Search code examples
sqlaverageaggregate-functionsunpivot

SQL GROUP BY where either column has same value


I have the following table

User A | User B | Value
-------+--------+------
   1   |    2   |  60
   3   |    1   |  10
   4   |    5   |  50
   3   |    5   |  50  
   5   |    1   |  80
   2   |    3   |  10

I want group together records where either user a = x or user b = x, in order to find averages.

e.g. User 1 appears in the table 3 times, once as 'User A' and twice as 'User B'. So I would want to carry out my AVG() function using those three rows.

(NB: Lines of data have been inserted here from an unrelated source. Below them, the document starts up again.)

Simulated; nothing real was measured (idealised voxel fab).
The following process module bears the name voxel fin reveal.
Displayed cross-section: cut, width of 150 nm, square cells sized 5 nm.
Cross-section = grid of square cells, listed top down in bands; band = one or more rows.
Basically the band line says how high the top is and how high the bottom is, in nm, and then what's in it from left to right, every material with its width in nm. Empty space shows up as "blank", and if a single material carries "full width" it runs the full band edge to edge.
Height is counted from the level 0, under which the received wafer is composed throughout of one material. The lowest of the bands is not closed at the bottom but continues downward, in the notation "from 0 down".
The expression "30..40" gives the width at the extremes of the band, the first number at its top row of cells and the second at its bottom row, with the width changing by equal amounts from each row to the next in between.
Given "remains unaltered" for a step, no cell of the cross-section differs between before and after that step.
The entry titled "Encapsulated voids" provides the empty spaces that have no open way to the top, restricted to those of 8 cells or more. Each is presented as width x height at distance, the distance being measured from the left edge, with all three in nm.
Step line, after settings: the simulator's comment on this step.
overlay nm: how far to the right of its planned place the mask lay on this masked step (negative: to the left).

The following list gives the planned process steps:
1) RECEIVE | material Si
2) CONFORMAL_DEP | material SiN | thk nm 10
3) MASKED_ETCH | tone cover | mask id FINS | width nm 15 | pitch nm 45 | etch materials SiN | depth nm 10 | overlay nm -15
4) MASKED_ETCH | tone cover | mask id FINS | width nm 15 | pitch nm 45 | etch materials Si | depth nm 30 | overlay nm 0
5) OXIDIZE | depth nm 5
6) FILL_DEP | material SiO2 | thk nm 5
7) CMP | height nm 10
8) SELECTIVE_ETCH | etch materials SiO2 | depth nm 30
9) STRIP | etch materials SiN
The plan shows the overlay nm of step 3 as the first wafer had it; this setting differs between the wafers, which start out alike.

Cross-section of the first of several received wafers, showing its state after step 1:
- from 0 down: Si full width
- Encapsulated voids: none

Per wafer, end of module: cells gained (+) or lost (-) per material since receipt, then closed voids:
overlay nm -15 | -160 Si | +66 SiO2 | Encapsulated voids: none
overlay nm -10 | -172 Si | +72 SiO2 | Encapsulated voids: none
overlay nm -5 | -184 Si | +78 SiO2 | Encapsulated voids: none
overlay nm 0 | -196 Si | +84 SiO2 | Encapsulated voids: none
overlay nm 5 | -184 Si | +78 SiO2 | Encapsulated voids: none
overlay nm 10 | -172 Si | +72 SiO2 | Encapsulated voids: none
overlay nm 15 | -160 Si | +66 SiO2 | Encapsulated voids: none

I need the highest and lowest average values. Such a query would break down the above table into the following groups:

User | Avg Value
-----+-----
  1  | 50
  2  | 35
  3  | 23.33
  4  | 50
  5  | 60

and then return

Highest Avg | Lowest Avg
------------+-----------
     60     |   23.33

I know that GROUP BY collects together records where a column has the same value. I want to collect together records where either one of two columns has the same value. I have searched through many solutions but can't seem to find one that meets my problem.


Solution

  • A portable option uses union all:

    select usr, avg(value) avg_value
    from (
        select usera usr, value from mytable
        union all select userb, value from mytable
    ) t
    group by usr
    

    This gives you the first resultset. Then, you can add another level of aggregataion to get the maximum and minimum average:

    select min(avg_value) min_avg_value, max(avg_value) max_avg_value
    from (
        select usr, avg(value) avg_value
        from (
            select usera usr, value from mytable
            union all select userb, value from mytable
        ) t
        group by usr
    ) t
    

    In databases that support lateral joins and values(), this is most convinently (and efficiently) expressed as follows:

    select min(avg_value) min_avg_value, max(avg_value) max_avg_value
    from (
        select usr, avg(value) avg_value
        from mytable t
        cross join lateral (values (usera, value), (userb, value)) as x(usr, value)
        group by usr
    ) t
    

    This would work in Postgres for example. In SQL Server, you would just replace cross join lateral with cross apply.